Prime Minister Mark Carney says he expects to meet Chinese leader Xi Jinping as the two attend an international forum in South Korea this week.
Ottawa is currently on a push to boost trade and revamp relations in Asia amid tariffs imposed by Washington.
Carney announced the plan for a meeting with Xi as he was attending the Association of Southeast Asian Nations (ASEAN) meeting in Malaysia on Oct. 27.
The prime minister is then travelling to Singapore before reaching South Korea for the Asia-Pacific Economic Cooperation (APEC) forum starting on Oct. 31.
“Relationships rebuild over time when they have changed for the worse. And so we have a lot of areas on which we can build,” Carney said of Canada-China relations.
Relations between Ottawa and Beijing deteriorated in late 2018 when Canada executed a U.S. extradition warrant for Huawei executive Meng Wangzhou, who was accused of fraud. China arbitrarily detained Canadian citizens Michael Kovrig and Michael Spavor for over 1,000 days in apparent retaliation.
Carney noted there had been no high-level contact between Canada and China since that time, until he met Chinese Premier Li Qiang in September on the margins of the United Nations General Assembly in New York.
Carney was asked by reporters whether increased engagement could mean Canada lifting restrictions on Chinese investments in Canada, which has been a request from Beijing.
In the latter part of the Trudeau Liberals’ tenure, Ottawa made it harder for Chinese entities to make acquisitions in Canadian sectors deemed sensitive, including critical minerals.
China accused Canada of “overstretching the concept of national security to suppress Chinese companies” in a statement issued after the foreign affairs ministers of the two countries met in July.
Carney said that the reset in relations is the start of a “broader” discussion. “There were greater restrictions that were in place given other issues in the relationship,” he said, without elaborating.
“We’re in the process of a resetting of expectations; of where the relationship can go, the extent to which we have different systems where the relationship can go, and where it won’t go, and that’s part of the discussion that has begun,” he said.
The prime minister said one area where progress can be made is around travel between the two countries, saying how there are currently “extreme restrictions” in place. He also noted the issues of agriculture and fishery goods.
Beijing imposed tariffs on these products after Ottawa placed duties on Chinese steel, aluminum, and electric vehicles in late 2024.
“We’re starting from a very low base, and we can move quite substantially before we start to get to sensitive areas,” said Carney.
When asked by reporters whether a Carney government could restart free trade talks with China, the prime minister said the discussions with Xi Jinping will be about “much broader issues” than trade and that he will be in a better position to answer that question as the relationship “evolves and deepens.”
“There’s no preset offer issue. This is the difference between relationship and transaction. We’re starting relationship building,” he said.
Diplomatic Push
Ottawa has been multiplying its diplomatic efforts on China. Agriculture Minister Heath MacDonald is in China from Oct. 27 to Nov. 3 to “strengthen agricultural collaboration,” according to his department.

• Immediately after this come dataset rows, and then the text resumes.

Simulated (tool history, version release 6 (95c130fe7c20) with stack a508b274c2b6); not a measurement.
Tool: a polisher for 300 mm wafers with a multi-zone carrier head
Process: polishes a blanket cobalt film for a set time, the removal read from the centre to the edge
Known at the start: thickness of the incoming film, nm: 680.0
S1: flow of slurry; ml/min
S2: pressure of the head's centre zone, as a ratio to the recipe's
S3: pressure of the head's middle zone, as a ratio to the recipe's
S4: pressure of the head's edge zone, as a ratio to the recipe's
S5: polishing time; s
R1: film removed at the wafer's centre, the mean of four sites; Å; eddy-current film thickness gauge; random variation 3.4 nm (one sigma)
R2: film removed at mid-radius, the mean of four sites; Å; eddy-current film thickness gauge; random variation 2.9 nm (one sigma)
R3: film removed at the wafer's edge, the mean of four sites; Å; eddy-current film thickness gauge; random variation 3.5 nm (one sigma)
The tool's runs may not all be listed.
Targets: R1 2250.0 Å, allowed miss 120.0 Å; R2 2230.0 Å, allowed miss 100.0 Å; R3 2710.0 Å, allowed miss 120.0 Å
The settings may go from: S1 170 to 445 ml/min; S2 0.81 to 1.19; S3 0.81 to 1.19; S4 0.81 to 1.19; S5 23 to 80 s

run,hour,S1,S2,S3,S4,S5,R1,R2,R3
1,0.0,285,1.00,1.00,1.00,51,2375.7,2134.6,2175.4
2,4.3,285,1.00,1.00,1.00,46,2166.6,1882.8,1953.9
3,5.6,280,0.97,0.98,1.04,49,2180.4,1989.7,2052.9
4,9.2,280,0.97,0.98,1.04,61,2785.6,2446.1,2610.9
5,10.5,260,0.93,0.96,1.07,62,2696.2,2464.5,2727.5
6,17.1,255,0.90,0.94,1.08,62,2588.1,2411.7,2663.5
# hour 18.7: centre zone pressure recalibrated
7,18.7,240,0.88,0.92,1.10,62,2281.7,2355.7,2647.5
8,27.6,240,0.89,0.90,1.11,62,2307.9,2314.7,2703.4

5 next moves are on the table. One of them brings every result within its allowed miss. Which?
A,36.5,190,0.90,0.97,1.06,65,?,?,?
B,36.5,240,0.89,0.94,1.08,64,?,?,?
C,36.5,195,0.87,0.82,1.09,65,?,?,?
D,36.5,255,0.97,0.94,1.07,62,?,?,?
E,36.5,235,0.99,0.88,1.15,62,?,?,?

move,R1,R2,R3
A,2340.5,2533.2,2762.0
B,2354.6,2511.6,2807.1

Foreign Affairs Minister Anita Anand travelled there in mid-October, after which she said that Canada is in a “strategic partnership” with China.
“We must be nuanced in our diplomacy,” Anand told The Canadian Press in an interview. “We must stress our concerns relating to security and public safety on the one hand, and we must seek to build additional supply chains on the other. That is pragmatism.”
The intention of having such a partnership with China does not figure in Ottawa’s Indo-Pacific Strategy, released in 2022, which calls it an “increasingly disruptive global power.” The strategy does advance the concept, however, of challenging China in areas of disagreement while engaging on issues such as “climate change, biodiversity loss, global health and nuclear proliferation.”
Conservatives reacted to Anand’s strategic partnership comment, noting how during the election Carney had said China is Canada’s “biggest security threat.”
“These two things seem contradictory,” Tory MP Michael Chong said in the House of Commons on Oct. 23. “Can the minister reconcile these two things, or is this another example of the prime minister saying one thing during the election and doing another after?”
Carney had made his China threat comment during the leaders’ debate on April 17. The next day, Carney had elaborated and said China represents “one of the largest threats with respect to foreign interference.”
Concerns about foreign interference and transnational repression coming from China have been high in Ottawa in recent years, with a public inquiry looking into the topic extensively. The final report of the Foreign Interference Commission said that China is the “most active perpetrator of foreign interference targeting Canada’s democratic institutions.”
The issue surfaced in the last federal election, when a sitting Liberal MP was reported to have suggested his prospective Tory opponent, an outspoken supporter of Hong Kong democracy, be brought to the Chinese consulate to collect the bounty placed on his head by authorities.
Carney said Liberal candidate and incumbent MP Paul Chiang had a lapse in judgment but he kept him as a candidate. Chiang dropped out on his own after saying he had made a mistake with his comment about Tory candidate Joe Tay.